Opens: August 29
Genre: Realist crime drama
Duration: 102 minutes

Italian director Matteo Garrone burst onto the international scene a decade ago with Gomorrah, a powerful series of stories based on true-life incidents involving the Neapolitan mafia’s vice-like grip over the region’s everyday life. His latest film boils down that approach to a tale of a single character who’s part of a close-knit community in a seedy Italian beachside suburb. From the jolting first shot to the desperately sad final one, the film is a knockout that left me at the climax feeling floored, almost breathless.

Dogman

Marcello (Marcello Fonte) is a middle-aged man with two loves in his poverty-stricken life: a young daughter from a former relationship, and the dogs that come through his grungy grooming salon. He treats both with tenderness and devotion, giving the aggressive animals as much care as the untroubled ones.

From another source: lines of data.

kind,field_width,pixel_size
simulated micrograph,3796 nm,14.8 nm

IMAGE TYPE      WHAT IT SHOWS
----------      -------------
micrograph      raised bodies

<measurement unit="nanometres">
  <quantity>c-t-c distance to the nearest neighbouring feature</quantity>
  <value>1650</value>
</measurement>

A good, albeit somewhat naïve, man, his one moral flaw is a small-time sideline in cocaine deals. This latter activity unfortunately puts him in the orbit of a very dangerous person, local thug Simone (Edoardo Pesce). I’ll leave readers to discover how this plays out. Suffice to say Marcello will find himself fighting to escape an environment of limited or non-existent options.

Garrone doesn’t put a foot wrong. There isn’t a single scene that feels flabby or doesn’t follow a strict internal logic of narrative and character. The film is tough and grimy, certainly, and at times maybe a little too confronting for some, but its moments of violence are not exploitative and its huge heart powers it through the dark moments without sentimentality. I don’t think it’s an exaggeration to say the film can stand tall next to Italian neo-realist classics such as Ossessione and Umberto D.

With his hugely expressive eyes, Fonte (an amateur actor in a community centre drama that Garrone met by chance) is a major reason Dogman works so devastatingly well. Little wonder he took the Cannes best actor trophy for the role. It’s hard to imagine anybody else in the role.